ASK MICK LASALLE
Dear Mick: Every year there are comedies that are great at doing what a comedy is supposed to do: make us laugh. But these movies are virtually never nominated for any award. Do you think the Oscars should have a best comedy category? And what about a best child actor category instead of lumping them in with adults?
Craig Riesterer, Oakland
Dear Craig: When you laugh at a joke, you are reacting, on reflex, to hearing the truth expressed in an unexpected way. Sometimes it’s a truth you’ve never thought of. In being forced to laugh, you are admitting, whether you like it or not, that, at least for this one instant and in this one respect, you are in the presence of someone who is smarter than you are. Now because a lot of people — about 40 to 50 percent of the public, I’d guess, including lots of very smart people — are intellectually insecure, they resent this. And in their resentment, they will walk out of a movie they spent two hours laughing at and decide it was “stupid” or “silly.” In this way, they get to rekindle the fantasy of their own superiority. The point is, this is a bigger problem than the Oscars. This is a human nature problem, so having a best comedy category wouldn’t solve anything. They’d just nominate all the comedies that weren’t funny. As for child performances, I doubt there has ever been a single year with enough good ones to fill a whole category.
Dear Mick LaSalle: We saw Richard Linklater’s “Boyhood” last weekend and think that this, in combination with his other excellent films, shows him to be one of the finest directors of our time. What do you think?
Ted J. Rucker, Castro Valley
Dear Ted J. Rucker: I agree, and I’ve thought so for a long time, though this point of view has only recently become widespread. The thing is, not all classics, or classic filmmakers, are immediately recognized. Maybe half are. If a movie is on a grand scale and deals with something important — if it’s “Lawrence of Arabia” or “Schindler’s List” — people know what they’re seeing right away. But if a movie is small scale and perfectly encapsulates its moment in social history, it will take time for people to grasp its greatness, even if they love it. It’s like the difference between James Joyce’s “Ulysses” and Fitzgerald’s “The Great Gatsby.” In 1925, maybe 10 people in the entire country knew “Gatsby” was a masterpiece, and I have a sad feeling Fitzgerald wasn’t one of them. I’d like to think I might have known it, just as I knew Linklater’s “Before Sunrise” (1995) was one for the ages on the day it came out — and said so. I also put it at the top of my year’s 10-best list, when most critics (possibly all) were ignoring it. I was able to see it as a classic, simply because I understood that absolutely nothing essential in it would date, that the emotions would be just as recognizable in 100 years; and at the same time, I knew that anything in it that would date — the trappings around them, the cars, the phones, the clothes, etc. — would only make the movie more poignant in years to come. Also, I was blown away by it. That told me something, too.

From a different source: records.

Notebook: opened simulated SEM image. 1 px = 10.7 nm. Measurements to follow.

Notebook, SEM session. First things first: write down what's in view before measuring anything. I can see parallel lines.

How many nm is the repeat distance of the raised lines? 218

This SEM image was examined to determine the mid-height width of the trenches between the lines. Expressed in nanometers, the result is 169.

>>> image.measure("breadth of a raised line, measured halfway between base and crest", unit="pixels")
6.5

Anyway, director Peter Weir once said that a director is officially great if he makes three movies that are so amazing that you feel transformed afterward. Linklater made his first with “Before Sunrise.” He made his second with “Before Sunset.” He came close with “Me and Orson Welles,” “Bernie” and “Before Midnight,” and now has his third masterpiece with “Boyhood.” The beauty of “Boyhood” is that, though it’s very much in Linklater’s familiar vein, it’s long enough and groundbreaking enough in method — and therefore flashy enough — to get immediate respect.